This is why I prefer to link the MOC(s) in the actual notes, rather than commit to updating every MOC itself. Only one file to edit - the note I’m working on. When I open the MOC I look at backlinks, instead of a list of links.
This is an interesting idea. Of course the backlink list could be very long, and not being fully conversant yet in the GUI, I’m not sure how that affects usability. On the surface it seems like it would work fine. Off the top of my head, the only possible problem I can see is if you want to answer the question, “Which notes are associated with this MOC,” The answer is in the backlink list, not in a note. Having a list in a note is handy if you decide you want to do something with the list outside of Obsidian. By having the links in the MOC, gathering the notes external to Obsidian is easy; it’s the list of links in the MOC note. I don’t know how easy it would be to get that same list out of the backlinks list in the GUI. One could search for the actual link definition, and the search list would be that same list of notes, but it seems to be the same problem, just in a different GUI list.
One other thing I’m experimenting with is including date links like [[2020-12-03]]. This means I can go to a daily note and see in its backlinks any notes either composed on that day or referring to an event that occurred on that date (I haven’t yet settled on a convention).

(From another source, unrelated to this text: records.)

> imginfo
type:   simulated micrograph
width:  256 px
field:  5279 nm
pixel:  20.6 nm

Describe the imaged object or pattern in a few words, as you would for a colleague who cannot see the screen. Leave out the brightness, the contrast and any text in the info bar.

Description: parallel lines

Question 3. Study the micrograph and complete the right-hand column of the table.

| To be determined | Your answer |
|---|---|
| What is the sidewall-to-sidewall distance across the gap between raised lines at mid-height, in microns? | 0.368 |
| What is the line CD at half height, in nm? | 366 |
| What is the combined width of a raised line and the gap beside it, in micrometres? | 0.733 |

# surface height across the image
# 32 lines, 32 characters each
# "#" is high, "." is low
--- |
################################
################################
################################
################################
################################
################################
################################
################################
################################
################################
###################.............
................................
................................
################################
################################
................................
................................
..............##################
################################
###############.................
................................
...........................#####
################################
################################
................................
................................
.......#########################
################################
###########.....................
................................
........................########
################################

This is yet another interesting idea. I was thinking that if I always want to have the option to see any set of my notes as a chronology, I would have to format the note title as:
YYYYMMDDhhmm.Title
so that searches would always return notes in chronological order. (Although right now I don’t know if there’s a way to get Obsidian to insert the timestamp in the title.) I really need the timestamp down to the minute if I want to absolutely guarantee that notes are in chronological order. Sometimes I’ll have some important phone calls throughout the day, and their order represents a chronology of back-and-forth communication.
With my thus-far limited knowledge of Obsidian, I’m not sure if reversing the link direction saves anything. You either define a link to the note in the MOC, or a link to the MOC in the note. The one situation where there is a savings is if your note structure requires that some notes are in more than one MOC. Then there’s a savings because you can just define the multiple links-to-MOCs in the note quickly, versus having to visit each MOC separately and enter the link for the note. The efficacy of this method will come down to how easy it is to work with the association as presented in the backlinks list.
But if you’re only associating a note to a single MOC, I don’t see a savings: you define the new note link in the MOC, get out of edit mode, then click the link to create the note.
This is a helpful conversation and you’ve given me some things to think about, so thanks for that!